Saturday, June 19, 2010

Torn

As life moves forward i can't help but sit in this at the moment. The sadness, the guilt. Though you say you made the decisions, my hands are just as bloody. Knowing everything I knew, still I pushed for something that I knew wouldn't be healthy for the both of us. If I claim to love you as much as I say I do, I should have loved you enough to just have left you alone. It wasn't about me. It's not about me. I just couldn't let go, and at this point in time I still don't want to let go. I know it's selfish, but you just mean so much. I think of him and you together, and I'd rather see that then him with someone else or you with someone else but me. Sounds strange I know. I see us all being friends and civil down the road, not sure how far off that would be. I had a dream of you and him having little Brooklynn and I was there with you guys in the delivery room. It was as if we were one big family. There was no pain, no animosity, just peace. I'm unsure how likely that would be a reality ~shrug~.

I'm torn. Yes I can see myself moving on, but I feel like that would be a long time from now. There would be no other choice. Meeting new people I can deal with, getting to know them fine. Hanging out and going to the movies sure, but when it comes to the whole being intimate thing, that's a no go. You were my first, and I want that to be cherished. I can't picture myself holding anyone else the way I held you, or someone holding me the way you do. I can't see me kissing anyone else's lips but yours. I can't see myself falling in love with anyone else the way I fell in love with you.

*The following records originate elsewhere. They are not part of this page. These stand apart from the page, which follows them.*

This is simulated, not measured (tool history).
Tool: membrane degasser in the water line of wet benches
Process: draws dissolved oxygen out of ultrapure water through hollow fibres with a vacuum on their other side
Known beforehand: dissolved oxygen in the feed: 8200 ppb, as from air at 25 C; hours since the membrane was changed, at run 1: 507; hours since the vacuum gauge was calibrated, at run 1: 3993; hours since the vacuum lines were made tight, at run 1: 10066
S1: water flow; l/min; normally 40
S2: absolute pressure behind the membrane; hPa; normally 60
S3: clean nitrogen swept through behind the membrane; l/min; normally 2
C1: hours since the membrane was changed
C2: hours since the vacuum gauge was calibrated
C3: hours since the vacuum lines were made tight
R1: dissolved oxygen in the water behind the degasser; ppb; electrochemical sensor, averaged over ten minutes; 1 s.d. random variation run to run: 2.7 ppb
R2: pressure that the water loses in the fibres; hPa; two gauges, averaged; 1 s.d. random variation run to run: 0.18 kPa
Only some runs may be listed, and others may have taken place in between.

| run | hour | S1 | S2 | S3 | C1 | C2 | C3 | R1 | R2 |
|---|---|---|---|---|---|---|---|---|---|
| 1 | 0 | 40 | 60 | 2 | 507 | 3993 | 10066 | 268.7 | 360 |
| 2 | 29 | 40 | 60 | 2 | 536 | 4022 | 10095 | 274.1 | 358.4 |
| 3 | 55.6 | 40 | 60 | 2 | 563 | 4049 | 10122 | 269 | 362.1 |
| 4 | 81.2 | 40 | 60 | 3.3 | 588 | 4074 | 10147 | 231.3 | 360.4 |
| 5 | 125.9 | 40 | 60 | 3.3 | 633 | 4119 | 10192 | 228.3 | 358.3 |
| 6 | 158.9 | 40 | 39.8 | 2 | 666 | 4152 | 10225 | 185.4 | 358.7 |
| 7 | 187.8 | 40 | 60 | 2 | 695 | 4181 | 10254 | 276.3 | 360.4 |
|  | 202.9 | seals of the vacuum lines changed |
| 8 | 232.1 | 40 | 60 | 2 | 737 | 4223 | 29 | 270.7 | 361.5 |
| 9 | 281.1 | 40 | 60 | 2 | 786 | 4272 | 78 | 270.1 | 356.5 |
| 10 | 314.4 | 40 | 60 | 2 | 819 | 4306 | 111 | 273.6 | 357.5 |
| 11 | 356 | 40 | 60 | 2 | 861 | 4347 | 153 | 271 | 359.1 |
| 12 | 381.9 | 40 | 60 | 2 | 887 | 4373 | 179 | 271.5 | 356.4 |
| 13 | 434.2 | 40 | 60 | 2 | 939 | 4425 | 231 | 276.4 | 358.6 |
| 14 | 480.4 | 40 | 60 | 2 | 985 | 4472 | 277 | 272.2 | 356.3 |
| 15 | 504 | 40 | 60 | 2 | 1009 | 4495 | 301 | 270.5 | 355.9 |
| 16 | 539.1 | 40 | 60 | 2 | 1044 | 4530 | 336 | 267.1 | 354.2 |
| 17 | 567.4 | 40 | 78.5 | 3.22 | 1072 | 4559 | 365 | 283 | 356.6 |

Apart of me just wanted to wake up this morning hoping everything that happened last night was just a bad dream, but then I see the tear stains on my pillow and realize no it was reality. When I was drifting to sleep and had tears stream down my face all I wanted to feel was your arms wrapped around me telling me it would be okay. I just wanted to feel and hear your heart beat against my ear.

Every time I hear you say I'll be better off without you, or just to go on and live my life I begin to cry. I don't want to live without you. I don't want to live my life without you some how in it. I need you in my life. I need you to be in my life. In some way shape or form. I need you, and I'm torn because I know you need me too.